Time and Space Complexity of Adjacency Matrix and List

1. Overview

In this tutorial, we’ll learn one of the main aspects of Graph Theory — graph representation. The two main methods to store a graph in memory are adjacency matrix and adjacency list representation. These methods have different time and space complexities.

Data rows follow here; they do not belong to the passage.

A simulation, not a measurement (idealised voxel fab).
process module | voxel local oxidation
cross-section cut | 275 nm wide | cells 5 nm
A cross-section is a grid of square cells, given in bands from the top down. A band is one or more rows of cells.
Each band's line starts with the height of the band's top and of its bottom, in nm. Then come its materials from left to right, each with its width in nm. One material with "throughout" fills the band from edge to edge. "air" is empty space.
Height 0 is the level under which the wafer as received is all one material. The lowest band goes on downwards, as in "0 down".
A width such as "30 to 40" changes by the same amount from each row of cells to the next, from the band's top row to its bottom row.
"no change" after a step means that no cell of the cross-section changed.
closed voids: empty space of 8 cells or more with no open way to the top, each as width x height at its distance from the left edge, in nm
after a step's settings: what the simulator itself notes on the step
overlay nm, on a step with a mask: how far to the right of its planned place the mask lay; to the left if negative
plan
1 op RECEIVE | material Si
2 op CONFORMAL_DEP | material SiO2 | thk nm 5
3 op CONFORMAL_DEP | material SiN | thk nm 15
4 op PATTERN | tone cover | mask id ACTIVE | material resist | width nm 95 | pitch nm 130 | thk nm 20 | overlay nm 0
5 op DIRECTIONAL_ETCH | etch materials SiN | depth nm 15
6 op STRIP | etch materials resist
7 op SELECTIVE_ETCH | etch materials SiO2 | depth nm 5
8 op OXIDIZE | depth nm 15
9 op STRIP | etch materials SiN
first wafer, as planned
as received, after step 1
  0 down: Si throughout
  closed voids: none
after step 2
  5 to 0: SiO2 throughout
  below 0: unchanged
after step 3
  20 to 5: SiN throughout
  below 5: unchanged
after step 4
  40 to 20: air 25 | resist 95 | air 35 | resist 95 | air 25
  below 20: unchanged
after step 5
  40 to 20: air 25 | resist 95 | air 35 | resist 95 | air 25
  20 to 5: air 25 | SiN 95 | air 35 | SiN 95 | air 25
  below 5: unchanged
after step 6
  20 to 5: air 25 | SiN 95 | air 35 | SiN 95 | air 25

Thus, to optimize any graph algorithm, we should know which graph representation to choose. The choice depends on the particular graph problem. In this article, we’ll use Big-O notation to describe the time and space complexity of methods that represent a graph.

2. Graph Representation

It’s important to remember that the graph is a set of vertices $V$ that are connected by edges $E$ . An edge is a pair of vertices $e_{ij} = (v_{i}, v_{j})$ , where $v_{i}, v_{j} \subset V$ . Each edge has its starting and ending vertices. If graph is undirected, $e_{ij} = (v_{i}, v_{j}) = (v_{j}, v_{i}) = e_{ji}$ . But, in directed graph the order of starting and ending vertices matters and $e_{ij} \neq e_{ji}$ .

Here is an example of an undirected graph, which we’ll use in further examples:

This graph consists of 5 vertices $v_{1}, v_{2}, v_{3}, v_{4}, v_{5}$ , which are connected by 6 edges $(v_{1}, v_{2}), (v_{1}, v_{4}), (v_{2}, v_{3}), (v_{2}, v_{5}), (v_{3}, v_{4})$ , and $(v_{4}, v_{5})$ .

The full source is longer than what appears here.